UB architecture student Andrew Mamarella created the winning billboard design in Beth Tauke's American Diversity and Design course. The billboard is visible along Route 33 in downtown Buffalo and will remain through the end of June. Photo: Maryanne Schultz

Release Date: June 16, 2017

“I wanted people to think about the fact that anyone can become a designer, and that no matter where we come from or what the color of our skin is, we all have the potential to impact the world.”
Andrew Mamarella, architecture student
University at Buffalo

BUFFALO, N.Y. – University at Buffalo students have taken their skills to the sky to raise awareness of the power of design through a classic format of advertising: the billboard.

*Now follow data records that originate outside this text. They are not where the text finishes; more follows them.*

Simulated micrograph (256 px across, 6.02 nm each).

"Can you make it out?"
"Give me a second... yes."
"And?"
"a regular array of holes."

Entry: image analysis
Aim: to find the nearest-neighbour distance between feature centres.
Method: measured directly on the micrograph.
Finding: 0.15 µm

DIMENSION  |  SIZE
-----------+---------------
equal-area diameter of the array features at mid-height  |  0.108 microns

More than 400 students in the “American Diversity and Design” course at UB participated in a billboard design competition this past spring to represent design as a social act accessible to all populations – particularly those traditionally underrepresented in design.

View a slideshow of the top three and honorable mention designs.

Led by Beth Tauke, associate professor of architecture, the popular American Diversity and Design course enrolls students across the disciplines to explore social issues — and the history and diversity of cultural experiences — through the lens of design.

Tauke, who has taught the course since 2002, says the billboard competition underscores advertising as a powerful force that reflects and shapes values, priorities and actions. “We’re considering the ways in which physical and media environments affect various populations in the U.S. and, in turn, how such populations affect our environments.”

In designing the competition, she found an eager partner in Lamar Advertising, which offered to plaster the winning design on a series of strategically located billboards in Buffalo. Terry Fenske, graphic design administrator for Lamar’s Buffalo office, says the company saw the opportunity to provide students with a real-life example of the power of advertising. Why the billboard? Says Fenske: “You can’t turn a billboard off.”

All 445 students submitted a design. Tauke, her teaching assistants and students in the course determined the finalists, and the top three winners were chosen by representatives from Lamar Advertising.

The winning design was that of Andrew Mamarella, a freshman architecture student, whose message speaks to one of the most underrepresented communities in design: youth.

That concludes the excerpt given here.